During some recent discussions with a large TelCo client, the issue of certification for the various
Guerrilla training classes came up. If I understood correctly, the idea would be to augment each class with some kind of ranking (e.g., Levels I, II, III) to denote the proficiency level achieved by a student taking a particular class. This would be useful to managers who would like to better categorize the level of competency of each employee they send to Guerrilla training. The Guerrilla classes are not currently organized along those lines, but they could be.
There are some possible complicating factors that could creep in. Questions that immediately spring to mind are:
- Would the Guerrilla levels just be an internal ranking provided by Performance Dynamics?
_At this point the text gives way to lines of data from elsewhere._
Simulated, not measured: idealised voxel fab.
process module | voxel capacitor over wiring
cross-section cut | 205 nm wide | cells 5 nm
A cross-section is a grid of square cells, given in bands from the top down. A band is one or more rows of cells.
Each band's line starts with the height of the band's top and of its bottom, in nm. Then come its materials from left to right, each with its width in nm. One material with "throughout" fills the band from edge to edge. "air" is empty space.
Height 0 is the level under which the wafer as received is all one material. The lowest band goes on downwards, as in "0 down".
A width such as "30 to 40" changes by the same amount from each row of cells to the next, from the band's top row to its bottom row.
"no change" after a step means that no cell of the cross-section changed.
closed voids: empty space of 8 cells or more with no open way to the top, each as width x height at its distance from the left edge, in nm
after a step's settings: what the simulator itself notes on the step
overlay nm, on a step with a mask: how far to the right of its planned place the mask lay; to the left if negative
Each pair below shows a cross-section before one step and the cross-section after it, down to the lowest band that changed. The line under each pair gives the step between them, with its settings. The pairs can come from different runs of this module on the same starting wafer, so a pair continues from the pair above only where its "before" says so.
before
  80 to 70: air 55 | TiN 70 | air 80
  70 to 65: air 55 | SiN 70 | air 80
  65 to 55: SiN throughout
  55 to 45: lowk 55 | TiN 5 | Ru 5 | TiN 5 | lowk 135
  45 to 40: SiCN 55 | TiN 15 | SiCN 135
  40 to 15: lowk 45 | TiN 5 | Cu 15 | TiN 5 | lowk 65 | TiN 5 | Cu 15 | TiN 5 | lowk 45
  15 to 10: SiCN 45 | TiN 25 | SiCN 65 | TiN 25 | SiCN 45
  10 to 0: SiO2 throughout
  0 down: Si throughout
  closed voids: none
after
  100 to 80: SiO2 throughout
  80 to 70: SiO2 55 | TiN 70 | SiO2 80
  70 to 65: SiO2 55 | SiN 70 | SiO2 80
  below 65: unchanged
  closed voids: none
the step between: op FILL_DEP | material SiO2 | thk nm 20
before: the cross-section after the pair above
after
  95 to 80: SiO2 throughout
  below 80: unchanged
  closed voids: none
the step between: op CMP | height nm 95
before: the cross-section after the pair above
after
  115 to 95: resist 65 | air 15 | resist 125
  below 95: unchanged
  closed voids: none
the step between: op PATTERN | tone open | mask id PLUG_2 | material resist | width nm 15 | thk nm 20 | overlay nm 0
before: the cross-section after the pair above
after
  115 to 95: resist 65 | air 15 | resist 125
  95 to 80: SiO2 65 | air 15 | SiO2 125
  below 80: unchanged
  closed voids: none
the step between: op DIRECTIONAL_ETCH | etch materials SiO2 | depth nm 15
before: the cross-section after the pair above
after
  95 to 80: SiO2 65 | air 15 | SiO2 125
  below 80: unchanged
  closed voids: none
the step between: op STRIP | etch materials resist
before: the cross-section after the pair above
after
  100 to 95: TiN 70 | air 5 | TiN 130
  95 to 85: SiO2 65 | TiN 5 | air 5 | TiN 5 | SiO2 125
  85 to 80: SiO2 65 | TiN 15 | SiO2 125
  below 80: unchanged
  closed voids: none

- Is there any need to have such levels certified by an outside institution e.g., a university?
- Is there a need to have such levels associated with continuing education (CEU) credits?
I would be interested to hear from both
managers and Guerrilla
alumni on this idea.
2 comments:
You've got a tension in your teaching aims between "useful" and "qualification". If there's an assessment at the end, people will focus on learning for that... Assessments also take away time from teaching. And do you offer a simple Pass/Fail or something more?
I'm expecting you seldom get "tourists" in your courses using it as a holiday from work.
The CISCO "CCIE" is probably the world's hardest and most useful vendor-based I.T. certification. So much so that they provide a website to confirm/deny that a person has CCIE status.
And they aren't static - every few years, you have to requalify... Or lose the qualification.
There's more - in the two days of testing, there is theory testing and lots of practical testing.
Question: What's the simplest thing that you could do to give candidates a certificate for their wall??
An answer: Certificate of Attendance :-)
If you can offer "world's only certification in performance analysis", it's an angle.
If your certification is audited/authorised by a professional body or group (CMG?), it may have more 'cachet'. But you'd expect higm compliance costs, which will drill down into fees.
You coiuld run testing as a completely different business - perhaps via the CMG. You've got enough case study material to frame difficult and useful tests.
An interesting idea, as always.
Two worthy attributes that I see right now are:
1. Internal ranking.
For example:
o GCaP is level 1
o GDat is level 2
o PDQ class could be level 3
2. A certificate for attendees.
It's not like I'm offering 100 classes.